And I know that shattering.

There is a certain flavor of darkness that not everyone has tasted. When you’ve been broken at a soul level from a young age, when the world has stripped you bare in ways you can’t articulate, you don’t return to life the same way others do. You come back different, changed in your core. You walk around carrying knowledge you never asked for but can never forget.

This is where the archetype of the Wounded Healer comes into play. My astrologer has said, again and again, that it is the central architecture of my chart, the backbone of my spiritual work. I always understood it intellectually, but it was only when I saw my cousin collapse into a darkness she didn’t have the map for that it finally clicked into place. I have been there. I survived brokenness. I learned to walk through the shadow without a guide, and in doing so, I became the guide itself.
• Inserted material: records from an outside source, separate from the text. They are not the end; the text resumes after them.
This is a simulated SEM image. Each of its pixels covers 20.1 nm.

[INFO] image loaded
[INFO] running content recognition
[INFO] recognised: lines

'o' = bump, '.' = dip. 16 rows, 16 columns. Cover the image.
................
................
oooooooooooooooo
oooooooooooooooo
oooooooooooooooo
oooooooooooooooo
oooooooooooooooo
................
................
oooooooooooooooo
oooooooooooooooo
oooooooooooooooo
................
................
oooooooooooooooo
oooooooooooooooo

This is the strange, bittersweet alchemy of suffering: the tools I lacked when I needed them most are the same ones I forged with my own spirit. And now, when someone I love is sinking into a place where instinct alone is not enough, those tools become extremely handy. For the first time, I feel a sense of purpose in the pain I have constantly endured.

The Psychopomp’s Path

What I am beginning to understand is that the role of the psychopomp is not only about guiding souls after death. It is about guiding souls through death, in all its forms. Through the symbolic deaths, the emotional deaths, the identity deaths, the endings that remake us whether we want them to or not. Hermes is the guide of souls because he knows the borderlands. He walks between worlds, unafraid of the brutality, unafraid of the silence, unafraid of what most people refuse to face. And the people who love him, who are marked by him, often find themselves walking those thresholds too. This is not a role that I want to romanticize. It is raw, and heavy, and real. To be a psychopomp in the living world is to sit with others in their confusion without collapsing into it. To witness their pain without making their suffering your own. To hold a lantern steady while someone you love crawls through a landscape where everything hurts.It is a painful role, yes. But it is also a holy one. And maybe that’s why the word “PSYCHOPOMP” is etched on the license plate of my car, a quiet tribute that even I didn’t fully understand until now. Maybe I have been walking this path all along, even when I strongly doubted it.

Being the Lighthouse

It is not a flex. It demands the one thing most people avoid: unwavering presence in the face of chilling darkness. To be a psychopomp is to sit on the edge of someone else’s cavernous grief and refuse to look away. To let their heartbreak exist without rushing to fix it or drown in it. To stand in the eye of their storm and say:

I know this place. I know it like the palm of my hand. You will not walk through it alone.

And there is something profoundly clarifying in realizing that my ability to do this, to sit in darkness without flinching, is not a punishment. It is a gift earned through the wounds I have always resented. A skill shaped by a lifetime of trials that I didn’t deserve but managed to learn from anyway. That is the paradox of the Wounded Healer: the very suffering that nearly destroys us becomes the compass that allows us to guide others home.

A New Chapter in My Spiritual Journey

As I step deeper into this archetype, I feel something shifting, not only in how I see Hermes, but in how I see myself. The psychopomp is not about heroism. It is about presence. Companionship on the hardest path a soul can walk. It is about understanding that the river of death whether literal or symbolic, is not a place to fear when you know how to drift in it. And so, as I walk with my cousin through this unimaginable moment, I feel the ancient role of the guide settling into my bones. Not in some flashy mythical way, but in the intimate truth of:

I know how tired you are but I know the way through. Take my hand.

Maybe that is the truest meaning of being marked by this path. Maybe that is the real work of the psychopomp. Maybe this is where my own darkness truly begins to alchemize into something that is more akin to light.